Two people, both reportedly armed, were shot and killed by Bay Area police officers in separate confrontations at nearly the same time Tuesday. In one case, a Contra Costa County Sheriff's deputy shot and killed a man during an attempt to serve a restraining order. In another, a woman who allegedly shoplifted from an Emeryville store was fatally shot in Oakland.
According to Bay City News, Contra Costa County Sheriff’s Deputies were serving a domestic violence restraining order to the resident of an apartment on the 1000 block of Claudia Court in Antioch at 12:40 p.m. Tuesday.
According to Contra Costa Sheriff's spokesperson Jimmy Lee, the target of the restraining order, who also had a no-bail warrant for his arrest, "charged at one of the deputies with some kind of weapon." The Chron reports both that that weapon was a knife, and that Lee "would not say what kind of weapon the man was wielding."
In any case, the deputy shot the man, killing him. His name, nor the name of the deputy, have not been released at publication time.
According to the Chron, "the man had mental issues and was known to police for barricading himself in his apartment for long stretches of time." Yet, they report, "many residents were skeptical about whether deputies needed to use deadly force."
Lee says that the Contra Costa County District Attorney’s office, the Antioch Police Department and the sheriff’s office are all investigating the shooting.
At nearly the same moment in Emeryville, police were called to a shopping center on the border of Oakland and Emeryville, on the 3800 block Hollis Street near an area Home Depot.
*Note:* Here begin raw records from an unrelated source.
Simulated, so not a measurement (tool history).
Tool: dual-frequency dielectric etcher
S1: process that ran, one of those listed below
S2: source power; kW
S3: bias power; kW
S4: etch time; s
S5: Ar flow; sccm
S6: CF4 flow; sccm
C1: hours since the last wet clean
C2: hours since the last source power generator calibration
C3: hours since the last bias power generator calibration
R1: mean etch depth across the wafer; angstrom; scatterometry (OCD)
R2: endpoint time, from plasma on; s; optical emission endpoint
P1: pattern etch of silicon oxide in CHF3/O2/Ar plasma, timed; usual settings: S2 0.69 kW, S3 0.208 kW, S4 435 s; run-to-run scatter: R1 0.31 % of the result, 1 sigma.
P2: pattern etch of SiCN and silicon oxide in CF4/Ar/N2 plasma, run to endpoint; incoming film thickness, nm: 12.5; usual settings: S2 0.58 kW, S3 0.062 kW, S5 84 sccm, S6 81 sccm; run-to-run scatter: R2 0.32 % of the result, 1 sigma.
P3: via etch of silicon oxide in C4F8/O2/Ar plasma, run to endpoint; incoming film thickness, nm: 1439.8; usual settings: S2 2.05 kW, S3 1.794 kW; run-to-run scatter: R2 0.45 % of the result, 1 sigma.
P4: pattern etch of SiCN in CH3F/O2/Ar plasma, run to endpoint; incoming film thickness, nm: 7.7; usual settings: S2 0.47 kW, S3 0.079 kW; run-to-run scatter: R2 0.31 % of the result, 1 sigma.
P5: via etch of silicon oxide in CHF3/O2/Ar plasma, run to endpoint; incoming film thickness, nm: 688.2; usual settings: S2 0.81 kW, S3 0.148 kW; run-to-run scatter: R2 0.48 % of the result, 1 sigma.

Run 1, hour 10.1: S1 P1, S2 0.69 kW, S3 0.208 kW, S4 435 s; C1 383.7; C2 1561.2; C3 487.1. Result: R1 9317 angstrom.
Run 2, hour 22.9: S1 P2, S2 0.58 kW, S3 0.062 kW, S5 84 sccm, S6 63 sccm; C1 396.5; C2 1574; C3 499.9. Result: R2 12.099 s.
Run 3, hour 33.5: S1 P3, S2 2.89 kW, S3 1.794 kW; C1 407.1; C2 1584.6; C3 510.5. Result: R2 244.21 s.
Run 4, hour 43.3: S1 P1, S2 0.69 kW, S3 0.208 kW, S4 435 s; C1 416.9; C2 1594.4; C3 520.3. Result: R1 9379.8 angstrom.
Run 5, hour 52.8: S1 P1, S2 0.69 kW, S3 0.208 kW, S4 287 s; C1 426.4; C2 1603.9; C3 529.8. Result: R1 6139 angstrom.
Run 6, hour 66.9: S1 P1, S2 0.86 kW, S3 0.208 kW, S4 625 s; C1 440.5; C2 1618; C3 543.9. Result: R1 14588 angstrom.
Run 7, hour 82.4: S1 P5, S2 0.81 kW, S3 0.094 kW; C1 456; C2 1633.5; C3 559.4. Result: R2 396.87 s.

The caller reported at 12:35 that there had been a confrontation with an armed and "combative shoplifting suspect," KCBS reports. Though the woman fled, Emeryville police found her five minutes later on the 3400 block of Hollis, which is in Oakland.
Emeryville police Sergeant Fred Dauer tells KCBS that the woman had a gun, which is why "at least one officer opened fire." The woman, who had not been identified at publication time, was killed.
Oakland police (since it happened in their city, they're also on the case) spokesperson Officer Johnna Watson says that the gun they say was the woman's was recovered at the scene.
Police spokespeople would not say, however, if the woman fired any shots at officers. According to KCBS, at least seven shots were heard, but police will not say how many shots were fired or how many officers fired their guns.
According to the Chron "five or six officers" were shouting at the woman before the shooting.
On Tuesday evening, they report, "more than 50 people gathered for a somber vigil" at the corner where the woman was killed. Her shooting is currently under investigation by Oakland and Emeryville police as well as the Alameda County district attorney’s office.